Note: This bug is displayed in read-only format because the product is no longer active in Red Hat Bugzilla.

Bug 1364193

Summary: Ceilometer Collector grows in memory with gnocchi or mongo as backend
Product: Red Hat OpenStack Reporter: Alex Krzos <akrzos>
Component: openstack-ceilometerAssignee: Julien Danjou <jdanjou>
Status: CLOSED DUPLICATE QA Contact: Yurii Prokulevych <yprokule>
Severity: unspecified Docs Contact:
Priority: unspecified    
Version: 9.0 (Mitaka)CC: akrzos, fbaudin, jruzicka, pkilambi, srevivo
Target Milestone: ---Keywords: Triaged
Target Release: ---   
Hardware: Unspecified   
OS: Unspecified   
Whiteboard:
Fixed In Version: Doc Type: If docs needed, set a value
Doc Text:
Story Points: ---
Clone Of: Environment:
Last Closed: 2016-09-02 14:51:45 UTC Type: Bug
Regression: --- Mount Type: ---
Documentation: --- CRM:
Verified Versions: Category: ---
oVirt Team: --- RHEL 7.3 requirements from Atomic Host:
Cloudforms Team: --- Target Upstream Version:
Embargoed:
Attachments:
Description Flags
System resource graphs none

Description Alex Krzos 2016-08-04 16:39:46 UTC
Description of problem:
Ceilometer-collector grows in memory rapidly with mongo or gnocchi as a backend

Version-Release number of selected component (if applicable):
Openstack Mitaka (OSPd deployed overcloud)

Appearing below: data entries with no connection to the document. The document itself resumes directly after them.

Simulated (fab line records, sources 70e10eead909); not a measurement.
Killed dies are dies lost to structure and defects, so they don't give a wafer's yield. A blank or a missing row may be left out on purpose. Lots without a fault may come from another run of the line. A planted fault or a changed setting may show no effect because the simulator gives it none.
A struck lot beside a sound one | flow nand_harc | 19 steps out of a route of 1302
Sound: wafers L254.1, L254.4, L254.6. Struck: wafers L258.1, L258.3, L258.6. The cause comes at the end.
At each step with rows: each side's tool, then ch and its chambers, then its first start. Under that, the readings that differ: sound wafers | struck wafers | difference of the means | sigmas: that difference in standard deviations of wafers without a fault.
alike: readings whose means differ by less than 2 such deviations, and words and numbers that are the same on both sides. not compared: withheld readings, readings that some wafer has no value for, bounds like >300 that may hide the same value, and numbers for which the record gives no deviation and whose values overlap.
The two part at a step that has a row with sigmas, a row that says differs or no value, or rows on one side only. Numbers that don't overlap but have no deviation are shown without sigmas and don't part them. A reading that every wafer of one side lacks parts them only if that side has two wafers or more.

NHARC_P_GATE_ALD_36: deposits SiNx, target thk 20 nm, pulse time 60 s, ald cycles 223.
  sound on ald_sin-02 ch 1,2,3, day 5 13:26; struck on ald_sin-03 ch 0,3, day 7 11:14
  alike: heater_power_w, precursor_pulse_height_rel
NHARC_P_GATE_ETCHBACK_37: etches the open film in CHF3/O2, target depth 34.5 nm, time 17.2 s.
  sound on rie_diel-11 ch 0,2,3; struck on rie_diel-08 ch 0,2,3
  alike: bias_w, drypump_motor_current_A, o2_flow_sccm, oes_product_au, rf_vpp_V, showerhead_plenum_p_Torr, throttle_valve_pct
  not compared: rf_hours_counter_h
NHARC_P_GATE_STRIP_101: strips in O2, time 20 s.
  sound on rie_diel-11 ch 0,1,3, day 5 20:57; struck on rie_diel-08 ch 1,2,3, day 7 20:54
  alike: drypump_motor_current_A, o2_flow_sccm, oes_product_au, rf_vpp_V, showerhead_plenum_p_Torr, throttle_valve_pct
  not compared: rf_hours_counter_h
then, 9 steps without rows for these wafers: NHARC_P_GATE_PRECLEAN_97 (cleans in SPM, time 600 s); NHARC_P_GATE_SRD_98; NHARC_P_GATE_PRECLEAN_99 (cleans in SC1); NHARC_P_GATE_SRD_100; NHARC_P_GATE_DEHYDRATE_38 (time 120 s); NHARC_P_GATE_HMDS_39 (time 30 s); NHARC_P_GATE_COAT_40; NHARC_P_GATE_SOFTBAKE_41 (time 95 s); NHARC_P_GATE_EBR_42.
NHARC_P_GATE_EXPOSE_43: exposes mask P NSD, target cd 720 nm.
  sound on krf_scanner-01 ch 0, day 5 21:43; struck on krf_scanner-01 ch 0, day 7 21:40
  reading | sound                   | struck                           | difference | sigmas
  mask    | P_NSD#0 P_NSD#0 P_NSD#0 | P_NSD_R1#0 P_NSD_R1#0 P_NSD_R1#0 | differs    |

openstack-ceilometer-notification-6.0.0-2.el7ost.noarch
openstack-ceilometer-api-6.0.0-2.el7ost.noarch
openstack-ceilometer-polling-6.0.0-2.el7ost.noarch
openstack-ceilometer-compute-6.0.0-2.el7ost.noarch
openstack-ceilometer-common-6.0.0-2.el7ost.noarch
openstack-ceilometer-collector-6.0.0-2.el7ost.noarch
openstack-ceilometer-central-6.0.0-2.el7ost.noarch
python-ceilometer-6.0.0-2.el7ost.noarch
python-ceilometerclient-2.3.0-1.el7ost.noarch


How reproducible:
With large enough environment/deployment (200 instances)

Steps to Reproduce:
1. Deploy ha-overcloud (3 controllers) with 2 compute nodes
2. Tune nova allocation ratios to allow for more overcommitting of the compute nodes (if needed for your hardware)
3. Tune ceilometer for backend gnocchi (If desired to see ceilometer-collector memory growth with gnocchi)
4. Tune ceilometer to poll more often (default polling is 600s, I have tested 5s, 10s, 60s)
5. Boot small isntances on overcloud at rate of 20 every 1200s or so until you have 200 total instances

Actual results:
Ceilometer collector was witnessed growing in memory from a ~100MiB to over 5GiB and as high as 65GiB.  Eventually this leads to the entire cloud collapsing as there is no swap space for relief on both controllers and computes and the Linux OOM kills processes which causes pacemaker to restart services.

Expected results:
Ceilometer collector to not spike in memory usage.

Additional info:


I understand that mongo as a backend is going away, however this behavior is witnessed with both ceilometer backends (mongo and gnocchi).

View attached screen shots of graphs of tests:

Test 1: 1 OSPd, 3 Controllers, 2 computes - mongo ceilometer backend, 10s interval, 200 instances booted
Test 2: 1 OSPd, 3 Controllers, 2 computes - gnocchi ceilometer backend, 10s interval, 200 instances booted
Test 3: 1 OSPd, 3 Controllers, 2 computes - gnocchi ceilometer backend, 60s interval, 200 instances booted

Comment 2 Alex Krzos 2016-08-04 16:45:28 UTC
Created attachment 1187576 [details]
System resource graphs

System Resource Graphs of Overcloud with 200 instances and ceilometer with mongo and then gnocchi as a backend

Comment 10 Julien Danjou 2016-09-02 14:51:45 UTC

*** This bug has been marked as a duplicate of bug 1336664 ***